Two-thirds of NSW students grouped out of STEM degrees

Tuesday, 23 June 2020

Students in Year 9 are being funnelled into mathematics pathways that limit their opportunities for STEM degrees and careers, according to a new paper published by University of Newcastle researchers.

Felicia Jaremus headshot
Felicia Jaremus

The NSW Stage 5 (Years 9 and 10) Mathematics Syllabus is organised into three pathways or streams. Only students in the highest stream are taught the assumed knowledge required to do Mathematics Advanced or Mathematics Extension in Years 11 and 12.

Lead researcher, Felicia Jaremus from the University’s Teachers and Teaching Research Centre said their research showed streaming often starts as early as Year 7, so that by Year 9 more than two-thirds of students are on a pathway to Mathematics Standard, at best, in the HSC.

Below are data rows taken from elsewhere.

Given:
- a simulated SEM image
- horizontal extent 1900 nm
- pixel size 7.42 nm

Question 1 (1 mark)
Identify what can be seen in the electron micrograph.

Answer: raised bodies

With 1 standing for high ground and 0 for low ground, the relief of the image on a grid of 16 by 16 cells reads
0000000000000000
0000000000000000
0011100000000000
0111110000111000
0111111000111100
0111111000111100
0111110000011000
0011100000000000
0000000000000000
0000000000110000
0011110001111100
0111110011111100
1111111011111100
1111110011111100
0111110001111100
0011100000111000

“This creates a glass ceiling for kids who might want to pursue careers or tertiary education in mathematics or engineering but don’t understand the ramifications of being in a mid or lower maths class at 13 years of age,” said Mrs Jaremus who is about to submit her PhD by publication.

In the paper, titled Grouped out of STEM degrees: the overlooked mathematics ‘glass ceiling’ in NSW secondary schools’, Mrs Jaremus and her colleagues drew on interviews with 85 students and 22 mathematics teachers from 11 NSW government high schools; a sub-sample of interviews from the Aspirations Longitudinal Study (2012-2018), which involved more than 10,000 students in Years 3-12 and almost 1,500 teachers.

The researchers also reported on international studies that found ability grouping was highly inequitable. While Australian studies have often focused only on the benefits of grouping for students with perceived ‘higher ability’, international research has found that students from lower socio-economic backgrounds are disproportionately allocated to lower mathematics groups.

“Our findings raise serious equity concerns, particularly with a greater push for universities to re-introduce high-level maths prerequisites. Currently, many students are not learning the assumed knowledge for Mathematics Advanced and are, therefore, not really being given a choice to participate in Mathematics Advanced when they reach Year 11.” Mrs Jaremus said.

“High level maths in NSW is designed for students who have the right foundations. They pull further ahead based on what is perceived to be ability but is in fact also a grouping system that supports them. The opposite is true for many disadvantaged students, who miss out on some of the fundamentals and end up pushed further behind by those same grouping designs.

“Alarmingly, most of the Year 9 and 10 students we interviewed for this study who were not in the high-ability group were unaware of the opportunity-based consequences of their mathematics stream. They rarely even knew they were learning different material than others in their year group.

“The assumed knowledge required for Advanced Maths should be open for all students to learn in Stage 5. This could be achieved by providing additional support to teachers and students in both primary and secondary schools.

“There’s also room for improvement in the ways students catch up on missed mathematics in alternative pathways into university to increase diversity in STEM degrees” said Mrs Jaremus.

Director of the Teachers and Teaching Research Centre, Laureate Professor Jenny Gore, said this early entrenchment of achievement levels is a major equity concern.

“There is a well-established link between mathematics achievement and student advantage This means that ‘high-status’ degrees like engineering are largely closed-off to our most disadvantaged students,” Professor Gore said.

“We might have one of the best education systems in the world, but while the divide remains between advantaged and disadvantaged students, and ability-grouping continues to be entrenched, we have a lot of work to do.

“Equity in education should be a top priority for our policy writers, and not just paid lip-service. With the latest government plans to boost student numbers in STEM degrees, we must ensure more students can access these opportunities.”